Precise Measurements of Neutron Capture Cross Sections for LLFPs and MAs

To evaluate the feasibility of development of nuclear transmutation technology and an advanced nuclear system, precise nuclear data of neutron capture cross sections for long-lived fission products (LLFPs) and minor actinides (MAs) are indispensable. In this chapter, we present our research activities for the measurements of neutron capture cross sections for LLFPs and MAs.

Study of Double Delta Photoproduction on the Deuteron in the Energy Region of Eγ = 0.65–1.1 GeV

We studied the reaction d(γ, π+π−p)n with the Neutral Kaon Spectrometer 2 (NKS2) in a photon energy region of Eγ = 0.65-1.1 GeV at Research Center for Electron Photon Science (ELPH), Tohoku University. In this reaction, existence of the process where two nucleons are excited to Delta particles in the intermediate state was found. It is suggested that the nuclear effects cannot be ignored. By exploring the double Delta photoproduction, we investigated the double pion photoproduction on the deuteron, and the N∗-N interaction which contributes to the intermediate state of this reaction. The cross section of double Delta photoproduction was measured by the TAGX[1] and the NKS[2] in the photon energy region of Eγ = 0.57-0.85 GeV and 0.8-1.1 GeV, respectively. The reported cross sections are not consisted at 0.8 GeV. The theoretical calculation[3] does not reproduce the data above 0.8 GeV. We aim to precise measure the double Delta photoproduction in the photon energy region of Eγ = 0.65-1.1 GeV. Charged particles were detected using the NKS2 which has the large acceptance. The mass of the charged particles was calculated from measurements of the β and their respective momentum, allowing for the identification of π, π− and proton events. The d(γ, π+π−p)n events were extracted with a kinematical cut on the missing momentum. Double Delta excitation in the intermediate state was shown using the invariant mass distributions for πp and π−n. In this presentation, I will report on the invariant mass distributions for πN and the cross section of the double Delta photoproduction.
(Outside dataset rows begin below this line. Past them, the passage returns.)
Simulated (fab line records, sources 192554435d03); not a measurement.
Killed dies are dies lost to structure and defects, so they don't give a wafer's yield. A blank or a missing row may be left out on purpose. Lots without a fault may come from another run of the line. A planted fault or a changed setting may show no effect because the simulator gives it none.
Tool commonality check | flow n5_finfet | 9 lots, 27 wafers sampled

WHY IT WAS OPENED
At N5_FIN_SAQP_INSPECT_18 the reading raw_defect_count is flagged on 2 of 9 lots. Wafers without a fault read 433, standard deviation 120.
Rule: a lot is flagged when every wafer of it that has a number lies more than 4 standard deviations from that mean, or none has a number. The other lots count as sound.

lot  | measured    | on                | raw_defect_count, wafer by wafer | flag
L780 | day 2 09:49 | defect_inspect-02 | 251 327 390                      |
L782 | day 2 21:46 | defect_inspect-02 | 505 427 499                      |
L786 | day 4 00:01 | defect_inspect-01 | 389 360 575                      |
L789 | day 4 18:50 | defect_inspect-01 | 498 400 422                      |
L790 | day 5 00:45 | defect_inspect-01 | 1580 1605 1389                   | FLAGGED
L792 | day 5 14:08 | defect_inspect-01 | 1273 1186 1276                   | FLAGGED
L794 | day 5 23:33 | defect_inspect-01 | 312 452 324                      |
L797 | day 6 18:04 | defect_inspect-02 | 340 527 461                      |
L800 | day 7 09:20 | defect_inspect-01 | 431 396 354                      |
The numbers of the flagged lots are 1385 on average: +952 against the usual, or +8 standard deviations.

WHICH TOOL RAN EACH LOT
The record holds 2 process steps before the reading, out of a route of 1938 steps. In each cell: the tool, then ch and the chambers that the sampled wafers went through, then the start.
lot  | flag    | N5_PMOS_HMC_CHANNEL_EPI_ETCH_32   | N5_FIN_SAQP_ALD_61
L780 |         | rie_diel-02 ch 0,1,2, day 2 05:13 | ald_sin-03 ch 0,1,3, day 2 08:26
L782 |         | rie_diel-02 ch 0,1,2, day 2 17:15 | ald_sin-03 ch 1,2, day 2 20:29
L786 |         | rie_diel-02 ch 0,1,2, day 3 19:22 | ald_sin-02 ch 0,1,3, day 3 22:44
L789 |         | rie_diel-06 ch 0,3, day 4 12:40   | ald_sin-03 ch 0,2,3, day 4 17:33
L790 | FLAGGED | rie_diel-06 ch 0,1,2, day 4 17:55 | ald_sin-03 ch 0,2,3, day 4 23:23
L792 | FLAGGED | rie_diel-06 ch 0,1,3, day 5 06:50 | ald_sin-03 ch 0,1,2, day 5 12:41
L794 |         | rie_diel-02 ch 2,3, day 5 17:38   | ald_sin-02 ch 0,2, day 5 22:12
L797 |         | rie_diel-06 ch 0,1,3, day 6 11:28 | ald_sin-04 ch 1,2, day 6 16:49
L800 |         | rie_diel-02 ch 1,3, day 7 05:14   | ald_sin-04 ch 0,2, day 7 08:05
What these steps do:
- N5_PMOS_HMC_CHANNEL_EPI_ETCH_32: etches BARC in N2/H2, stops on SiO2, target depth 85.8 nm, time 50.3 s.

Measurement of Charged Pion Photoproduction at ELPH

We investigated the charged pion photoproduction on the deuteron in the energy region Eγ = 0.65− 1.1 GeV at Research Center for Electron Photon Science (ELPH), Tohoku University. The photon absorption by a nucleus mainly takes place on a single nucleon at energies above the first resonance region. The rest nucleons are called as the spectator and this process is called as the quasi-free process. The pion is emitted in the subsequent de-excitation process of the nucleon resonance excited through the absorption of the photon. The deuteron is the loosely bound system of the proton and the neutron and the photoreaction on it is considered to be dominated by the quasi-free process. However, significant contribution of the two nucleon absorption process in the π+π− photoproduction on the deuteron was measured in the energy region from 0.6 to 1.1 GeV[1, 2]. The importance of the nucleon resonances and the intermediate and final state interaction was suggested by the theoretical studies[3, 4]. For the detailed study of the intermediate states, precise experimental data, not only the total cross section but also the differential cross sections are required. The ABC effect [5] is a nuclear fusion reaction which is known to be related to the excitation of the two nucleon resonances (ΔΔ) in the intermediate state and their interaction. It is distinguished by a structure in the mass distribution of isoscalar pion pair[6, 7, 8]. One of our aim is the search for the ABC like effect in the photon induced double pion production reaction on the deuteron in the analysis of the similar final state with ABC effect (γd → π+π−d) and the explicit ΔΔ excitation (γd → ΔΔ → π+π−pn). The reactions d(γ, π+π−d) and d(γ, π+π−p)n were measured using the Neutral Kaon Spectrometer 2 (NKS2) at ELPH. The NKS2 is the magnetic spectrometer with the geometrical acceptance roughly 1/4 of the whole solid angle, dedicated for the multi-particle tracking. By refining the calibration of the detectors and the tracking procedures, the increased mass reconstruction resolution enabled us the efficient identification of these reactions with three charged particles in the final state. Simulation studies have been carried out for the extraction of the contributions of the intermediate states. We report on the current status of the analysis for the derivation of the cross sections of these reactions with the extraction of the intermediate states.